Eric Gay, Associated Press

Many became accustomed to receiving monthly stimulus checks but President Joe Biden’s $2 trillion “Build Back Better” bill did not pass after Sen. Joe Manchin refused to support it.

  • The IRS needed Congress to pass the bill in order to disperse stimulus checks — specifically checks for the child tax credit — in January, per Local 12 News. Now, the Senate has adjourned for the year, making the Dec. 15 check the last ones for families with children.

White House press secretary Jen Psaki said the Biden administration is workshopping a bill that could reinstate payments, and even add an extra one, per Business Insider.

  • “If we get it done in January, we’ve talked to Treasury officials and others about doing double payments in February as an option,” said Psaki.

States — such as California, Georgia, Connecticut, Florida, New York and Tennessee — are taking the matter into their own hands.

  • “Some states are forming their own stimulus money, making it even more unlikely that the federal government will create more stimulus checks,” said Anthony Martin, CEO and founder of Choice Mutual, per GoBankingRates.
  • Some of these states gave out universal checks, others only included teachers or first responders and some states reserved these payments for students only.

But experts are doubtful that a new set of stimulus packages will be dispersed.
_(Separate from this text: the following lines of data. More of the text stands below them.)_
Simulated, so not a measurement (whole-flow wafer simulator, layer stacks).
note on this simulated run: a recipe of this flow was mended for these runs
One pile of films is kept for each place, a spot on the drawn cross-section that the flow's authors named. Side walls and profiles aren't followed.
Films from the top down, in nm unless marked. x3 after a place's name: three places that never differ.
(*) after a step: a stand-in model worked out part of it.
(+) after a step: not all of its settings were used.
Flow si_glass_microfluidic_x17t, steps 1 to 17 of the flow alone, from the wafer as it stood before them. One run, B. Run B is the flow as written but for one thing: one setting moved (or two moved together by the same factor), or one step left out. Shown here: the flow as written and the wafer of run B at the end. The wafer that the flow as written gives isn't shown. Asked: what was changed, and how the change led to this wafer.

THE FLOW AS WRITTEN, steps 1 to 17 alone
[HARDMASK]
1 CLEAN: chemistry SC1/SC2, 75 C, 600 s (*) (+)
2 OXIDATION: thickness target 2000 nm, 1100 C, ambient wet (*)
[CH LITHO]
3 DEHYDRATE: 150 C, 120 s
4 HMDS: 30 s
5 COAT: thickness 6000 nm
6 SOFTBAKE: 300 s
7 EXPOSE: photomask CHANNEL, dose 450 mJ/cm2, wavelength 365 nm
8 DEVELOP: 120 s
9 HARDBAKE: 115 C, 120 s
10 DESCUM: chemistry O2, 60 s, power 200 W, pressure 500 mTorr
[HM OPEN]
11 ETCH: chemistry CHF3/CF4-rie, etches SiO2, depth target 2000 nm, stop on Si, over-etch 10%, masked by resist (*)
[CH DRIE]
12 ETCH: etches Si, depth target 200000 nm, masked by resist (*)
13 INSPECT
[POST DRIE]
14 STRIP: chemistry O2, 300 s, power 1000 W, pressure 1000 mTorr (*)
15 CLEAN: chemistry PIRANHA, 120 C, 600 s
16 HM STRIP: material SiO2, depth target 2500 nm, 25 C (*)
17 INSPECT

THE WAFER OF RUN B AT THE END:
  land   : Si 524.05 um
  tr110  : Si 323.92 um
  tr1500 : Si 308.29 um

  • “At this point, I’d say the odds of another round of stimulus checks are fairly slim,” said Riley Adams, licensed CPA, a senior financial analyst for Google and chief editor of Compare Forex Brokers, per the report.
  • “For that to happen, data would need to show a rapid spike far above consensus expectations for omicron cases. This would need to result in large shelter-in-place orders coming out across most, if not all, states. As a result, it would be hard to coordinate and take action on the need for another round of stimulus checks nationally when so many states would opt not to follow a shelter in place order, preferring instead to remain open to avoid a potential downturn in the economy.”